Less than an hour after Florida legislators opened their fourth special session on redistricting Monday, they were roiling in a bitter dispute over how far they could go to protect half the Senate from facing voters in a tumultuous presidential election year. Just moments after the Legislature officially started its special session at noon, it became abundantly clear one major hurdle already exists as the chambers prepare to redraw Florida’s 40 state Senate seats: The two chambers, dominated by Republicans, are split over who will have to run for re-election in the Senate in 2016. The House, citing a 1982 court opinion and a ruling from the Florida Supreme Court in 2012, believes that when the Legislature redraws the district lines, every member whose district is revised will have to run for re-election in 2016. That would include as many as 14 state senators who were elected to four-year terms in 2014. “We’ve always understood it to be everyone has to go back and run again,” House Speaker Steve Crisafulli, R-Merritt Island, told reporters. Not so, said State Sen. Bill Galvano, R-Bradenton, chairman of the Senate Reapportionment Committee.
Galvano said that his attorneys have told him that no matter what district changes are approved in the three-week special session, only senators currently up for re-election in 2016 will have to run again — even though the districts on which they were elected have been declared unconstitutional.

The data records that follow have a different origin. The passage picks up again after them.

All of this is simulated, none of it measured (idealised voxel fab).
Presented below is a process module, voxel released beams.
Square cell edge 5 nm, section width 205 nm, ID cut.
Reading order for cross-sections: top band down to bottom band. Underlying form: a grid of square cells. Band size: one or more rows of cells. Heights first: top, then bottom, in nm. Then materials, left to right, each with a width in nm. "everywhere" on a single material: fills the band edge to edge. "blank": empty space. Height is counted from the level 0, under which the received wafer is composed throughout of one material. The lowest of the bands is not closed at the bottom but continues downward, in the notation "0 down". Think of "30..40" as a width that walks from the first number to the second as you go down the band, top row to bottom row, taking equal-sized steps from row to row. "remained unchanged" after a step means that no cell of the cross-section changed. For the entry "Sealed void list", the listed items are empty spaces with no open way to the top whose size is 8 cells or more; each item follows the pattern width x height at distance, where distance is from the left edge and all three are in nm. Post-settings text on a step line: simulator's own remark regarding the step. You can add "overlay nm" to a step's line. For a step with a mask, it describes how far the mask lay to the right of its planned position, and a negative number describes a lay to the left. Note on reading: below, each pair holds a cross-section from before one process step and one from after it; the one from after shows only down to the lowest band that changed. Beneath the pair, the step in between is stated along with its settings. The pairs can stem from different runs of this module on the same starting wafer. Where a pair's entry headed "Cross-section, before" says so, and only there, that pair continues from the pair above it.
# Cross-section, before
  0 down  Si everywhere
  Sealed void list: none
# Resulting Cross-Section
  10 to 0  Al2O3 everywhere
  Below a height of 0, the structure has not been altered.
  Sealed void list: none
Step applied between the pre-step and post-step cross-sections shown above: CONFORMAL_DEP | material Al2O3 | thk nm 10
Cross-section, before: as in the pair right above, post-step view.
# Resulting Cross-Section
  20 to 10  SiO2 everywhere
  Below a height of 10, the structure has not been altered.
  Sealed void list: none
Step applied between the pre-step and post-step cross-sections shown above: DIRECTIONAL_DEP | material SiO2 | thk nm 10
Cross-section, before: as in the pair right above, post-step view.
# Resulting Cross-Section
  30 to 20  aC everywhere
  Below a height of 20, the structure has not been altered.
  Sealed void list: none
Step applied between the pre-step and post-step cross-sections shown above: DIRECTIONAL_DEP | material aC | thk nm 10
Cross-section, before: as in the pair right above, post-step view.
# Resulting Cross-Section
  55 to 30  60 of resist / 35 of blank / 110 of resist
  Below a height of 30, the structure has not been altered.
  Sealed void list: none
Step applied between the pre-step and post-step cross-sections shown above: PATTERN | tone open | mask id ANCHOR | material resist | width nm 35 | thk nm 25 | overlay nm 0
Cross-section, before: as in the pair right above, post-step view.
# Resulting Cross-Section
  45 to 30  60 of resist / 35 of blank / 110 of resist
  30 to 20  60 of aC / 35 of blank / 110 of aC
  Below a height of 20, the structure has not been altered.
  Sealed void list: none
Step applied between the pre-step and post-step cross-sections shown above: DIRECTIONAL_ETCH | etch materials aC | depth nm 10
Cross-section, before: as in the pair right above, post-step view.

“We’re in a new era,” Galvano told reporters, saying the two anti-gerrymandering Fair Districts amendment approved by voters in 2010 put Florida into new legal territory. “There is a legal argument to be made that members who were elected have a right to those seats. We are going to have to look at it in the big picture.”
Galvano, who was first elected to the Senate in 2014 to a four-year term, would be among those who would not have to seek re-election in 2016 even though every redistricting map proposed so far would have him representing thousands of people he doesn’t represent now.